The conclusions and future work is listed below:
Web applications present a very high risk, and an attractive target to attackers for the following reasons: Firstly, the quality of the code is often rather poor and many vulnerabilities of commonly used code are published. Second, attacks can often be performed using PHP and shell scripts, which are much easier to develop and use than buffer-overflow exploits. Thirdly, tools such as search engines provide a very easy way for attackers to locate vulnerable web applications. We believe that web servers present relatively high-value targets for attackers since they are more likely to have higher bandwidth connections than the average desktop computer. They will also typically need to access the organisation's databases and so may provide a stepping stone for an attacker who wishes to recover such data.
Although significant effort is being made to improve code quality in many web applications, the volume of existing code, and the amount of new code being written are causing the number of vulnerabilities being reported to remain quite high. (For example, the number one cross-platform vulnerability listed in the SANS Top 20 Survey is web applications.) Since the other factors - public availability, easy exploitation and web applications being easy to locate via search engines - are not likely to change significantly, we can expect to see these trends carrying on into the future.

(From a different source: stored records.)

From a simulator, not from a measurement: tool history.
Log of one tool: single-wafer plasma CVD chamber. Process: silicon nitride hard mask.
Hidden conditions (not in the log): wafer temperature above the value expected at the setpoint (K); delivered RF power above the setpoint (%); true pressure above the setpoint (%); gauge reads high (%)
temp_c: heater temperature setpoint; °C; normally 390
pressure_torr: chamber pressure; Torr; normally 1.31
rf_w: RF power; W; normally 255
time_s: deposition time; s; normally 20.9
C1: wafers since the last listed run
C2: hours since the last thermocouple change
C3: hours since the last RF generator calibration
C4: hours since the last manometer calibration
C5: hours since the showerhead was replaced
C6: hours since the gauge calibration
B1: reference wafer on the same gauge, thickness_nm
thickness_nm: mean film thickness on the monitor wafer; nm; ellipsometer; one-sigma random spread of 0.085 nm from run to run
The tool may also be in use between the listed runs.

In order to acquire a greater amount of information the deployment process will be stream-lined. Therefore we plan to develop a live CD or an easy-to-install VMware image of our honeypots. Further, the level of detail of the emulation performed by our honeypots will be increased to improve the realism of the simulation and more accurately mimic a genuinely vulnerable web application. These improvements will enable us to observe a wider range of attack patterns and threats that are launched against today's web applications. Finally it would be very interesting to monitor bogus web spiders. This could be done by setting up a new honeypot that denotes its web pages as not-to-be indexed and logs any access to them.